Serves 8
Ingredients:-
- 1 lb (450 g) minced beef
- 1 lb (450 g) minced pork
- 2 medium onions, very finely chopped
- 2 cloves garlic, peeled
- 3 heaped tablespoons chopped fresh parsley
- 1 level dessertspoon chopped fresh thyme
- 1 large egg
- 3 oz (75 g) white bread, sliced and crusts removed, cut into 1 inch (2.5 cm) cubes
- 3 tablespoons milk
- 1½ rounded teaspoons mustard powder
- 2 tablespoons Worcestershire sauce
- 4 fl oz (110 ml) dry white wine
- about 8 slices (6 oz/175 g) traditional smoked streaky bacon
- salt and freshly milled black pepper
Method:-
- Pre-heat the oven to gas mark 2, 300°F (150°C).
- Place the bread in a little bowl, spoon the milk over, then mix it with your hands or a fork until the bread has broken down to fine crumbs.
- Mix everything thoroughly in a large bowl.
- When the mixture is ready, pack it into the loaf tin.
- Now place a piece of foil over the top and twist or pleat the corners.
- Stand the tin in a shallow baking tin, pour about 1½ inches (4 cm) boiling water into the tin straight from the kettle and place the whole thing on the middle shelf of the oven.

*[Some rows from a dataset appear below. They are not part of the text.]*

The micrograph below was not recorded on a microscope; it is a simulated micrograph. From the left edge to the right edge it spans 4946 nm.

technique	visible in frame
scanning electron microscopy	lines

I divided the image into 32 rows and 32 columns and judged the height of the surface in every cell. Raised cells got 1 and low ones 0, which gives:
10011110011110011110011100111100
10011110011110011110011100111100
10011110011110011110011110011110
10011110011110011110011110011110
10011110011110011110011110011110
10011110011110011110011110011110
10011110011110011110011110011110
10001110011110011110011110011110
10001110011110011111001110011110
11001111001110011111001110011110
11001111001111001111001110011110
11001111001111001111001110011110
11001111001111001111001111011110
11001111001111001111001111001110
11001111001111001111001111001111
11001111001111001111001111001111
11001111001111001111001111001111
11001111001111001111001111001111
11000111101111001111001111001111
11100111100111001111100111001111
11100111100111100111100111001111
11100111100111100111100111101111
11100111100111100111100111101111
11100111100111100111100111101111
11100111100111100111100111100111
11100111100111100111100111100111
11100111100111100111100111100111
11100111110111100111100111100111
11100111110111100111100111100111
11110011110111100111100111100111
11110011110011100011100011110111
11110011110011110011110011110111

- Let it cook slowly for 2 hours.
- After that remove the foil and dig a skewer into the meatloaf; press it down to make sure that the juices are running clear.
- Now, if it's cooked, remove it from the oven then let it cool for about 30 minutes
- If you're serving it cold, replace the foil and place something heavy on top to weight it down. Leave it weighted like this until it's completely cold.